Thursday, August 9, 2012

In the Beginning...

The first missionaries in Chuuk (formerly Truk), Donald M. Baldwin and Torlik Tima (Hawaii Honolulu Mission), arrived on 7 July 1977. They baptized T. M. Conrad Mailo and his wife, Nisor Cerly David, on 22 October 1977.  The Trukese missionary was Happiness Ichin, the second convert on the island.  
The Truk Branch (later Mwan Branch) was created on 26 July 1979.  By 1980, membership reached 170, and on 31 May 1981 the Truk-Pohnpei District, (later renamed the Namoneau Chuuk District) and Pohnpei districts were created.
The first meetinghouse on Chuuk was dedicated on 24 April 1983. The Truk - Pohnpei District was divided in 1985.
By 1990 the district had been divided and two more Church buildings were dedicated.  There are now eight branches in Chuuk.  
A visit to Micronesia in June 1991 by Michaelene P. Grassli, General President of the Church's children organization known as the Primary, and Virginia H. Pearce, board member. They included stops in Chuuk, Pohnpei, Kosrae, and Kwajalein.

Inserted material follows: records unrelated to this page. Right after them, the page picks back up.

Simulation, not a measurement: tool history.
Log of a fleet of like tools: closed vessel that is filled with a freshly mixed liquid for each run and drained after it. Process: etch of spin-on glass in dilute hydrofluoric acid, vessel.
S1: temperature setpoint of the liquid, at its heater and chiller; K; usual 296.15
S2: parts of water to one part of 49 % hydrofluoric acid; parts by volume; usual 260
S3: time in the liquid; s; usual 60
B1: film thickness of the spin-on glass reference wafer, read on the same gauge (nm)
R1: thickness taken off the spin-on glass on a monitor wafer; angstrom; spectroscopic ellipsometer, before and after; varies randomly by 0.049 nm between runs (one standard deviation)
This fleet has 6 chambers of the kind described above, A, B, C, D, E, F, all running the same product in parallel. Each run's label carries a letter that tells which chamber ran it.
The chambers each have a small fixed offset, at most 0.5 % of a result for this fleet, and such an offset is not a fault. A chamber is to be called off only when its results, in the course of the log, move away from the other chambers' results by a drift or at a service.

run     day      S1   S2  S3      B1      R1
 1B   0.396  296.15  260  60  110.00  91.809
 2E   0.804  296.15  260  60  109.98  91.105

Many people today think of the South Seas as a place of balmy beaches, sunny days, soft music, and bronzed islanders with little to do. This vision has been created by the tourist and film industries and by writers and painters who fit the “native” image better than the natives themselves. Reality in the Pacific is very different from the filmwriters’ fancied scripts. Life has always been difficult for the local people. Society here, as elsewhere, has prescribed what can and cannot be done, and of course nature has placed limits beyond which people everywhere cannot easily go. Many islanders are limited even today, for example, to a diet based primarily on fish, coconuts, sweet potatoes, taro, and fruits. A few canned goods, particularly canned meats, fill out the menu. Life in the Pacific is hard for most of its inhabitants.


When Joseph Smith experienced the visitation from the Father and the Son in the spring of 1820, the islands of the sea were almost simultaneously being prepared for the introduction of the gospel. Protestant missionaries introduced Christianity and it first reached Chuuk in 1874 with the arrival of missionaries in the Mortlocks, and the faith soon spread throughout Chuuk lagoon.
Today the work continues with concerted efforts to translate the Scriptures into the native languages so that the island people can better understand the Great Plan of Happiness.  The Lord has need of willing men, who wear the worker's seal.  Come, help the good work move along; put your shoulder to the wheel.